The Serpent’s Tail


A wreath made from beach findings on Friday Harbor on San Juan Island here, in Puget Sound, in the Salish Sea.

Toward the end of the 16th century, a word was coined from the root word “wer” meaning to twist or bend from which the word “wreath” came.  It was a garland twisted around into a circle.  Before a wreath was a wreath, the word had originally emerged from a series of Dutch and French words which had referred to anger.  The twisted nature of being angry.  The circular way of being angry.  The serpent eating its own tail is one of the first “wreaths” in the human experience of art and form.

One of my favorite definitions of anger is “a punishment we exact on ourselves for the mistakes of others.”

This wreath was made by a local artist here in Puget Sound.  I found it on San Juan Island in a village called Friday Harbor, in a bar, and its elements spoke to me.  The wreath incorporated elements of the beaches in these islands, filled as they are with driftwood, mosses, shells, old bones and still older stones.

We are soon to enter the season of “wreaths” in both ecclesial and social terms.  Churches and many of their people will want to create the Advent Wreaths – that great countdown to Christmas – the enfleshment of God. But outside churches, regular people will be fashioning wreaths for their front doors.

There are two theories behind the origins of the wreath.  One is that it was begun in Greece and Rome where wreaths were formed as head-dresses in order to show rank and occupation (The laurel wreath being one such example.)  The second theory is that the wreath is a Christian re-invention indicating the circle of life and its symbolism of eternity. 

As a small child, I have fond memories of Williamsburg at Christmas time.  Nestled in Virginia, it was the nation’s first “Capitol” and to this day, celebrates the holidays with beautiful wreaths on the doors of 18th century homes and businesses as was their original custom along-side candles in windows – a custom I have retained in my home to this very day.

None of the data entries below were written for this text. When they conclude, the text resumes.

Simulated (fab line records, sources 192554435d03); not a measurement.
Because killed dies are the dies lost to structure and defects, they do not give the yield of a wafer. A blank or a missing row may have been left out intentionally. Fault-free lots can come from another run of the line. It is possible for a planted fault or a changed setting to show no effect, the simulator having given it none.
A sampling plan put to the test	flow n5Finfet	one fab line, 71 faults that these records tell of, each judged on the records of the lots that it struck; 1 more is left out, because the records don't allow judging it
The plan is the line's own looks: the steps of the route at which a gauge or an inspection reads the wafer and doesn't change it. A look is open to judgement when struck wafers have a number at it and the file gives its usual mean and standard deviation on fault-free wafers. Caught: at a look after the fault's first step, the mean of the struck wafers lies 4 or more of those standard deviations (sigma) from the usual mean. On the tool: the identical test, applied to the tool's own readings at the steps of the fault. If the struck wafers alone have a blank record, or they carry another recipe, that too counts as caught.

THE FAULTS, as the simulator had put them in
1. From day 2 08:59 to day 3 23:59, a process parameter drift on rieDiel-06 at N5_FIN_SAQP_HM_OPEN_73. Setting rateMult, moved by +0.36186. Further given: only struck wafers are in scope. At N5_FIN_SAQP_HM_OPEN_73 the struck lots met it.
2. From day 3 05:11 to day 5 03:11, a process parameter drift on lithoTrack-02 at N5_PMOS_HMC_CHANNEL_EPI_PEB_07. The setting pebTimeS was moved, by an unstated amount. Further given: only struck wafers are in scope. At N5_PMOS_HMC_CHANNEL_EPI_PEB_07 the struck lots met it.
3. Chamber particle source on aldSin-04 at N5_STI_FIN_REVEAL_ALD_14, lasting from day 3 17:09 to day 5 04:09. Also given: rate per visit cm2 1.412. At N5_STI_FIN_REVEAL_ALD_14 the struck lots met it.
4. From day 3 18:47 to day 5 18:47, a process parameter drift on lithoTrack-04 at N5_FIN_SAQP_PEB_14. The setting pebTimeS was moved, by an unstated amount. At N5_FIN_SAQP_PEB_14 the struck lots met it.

As we prepare for preparing for Christmas, wreaths will be an important aesthetic part of our preparations.  Flat on a table with four or five candles, or hung on a door to celebrate life, the wreath will convey its message depending on the viewer’s point of view.  But I admit to being intrigued by the word’s first meaning in anger and its first Celtic and Roman depictions – the serpent eating its own tail.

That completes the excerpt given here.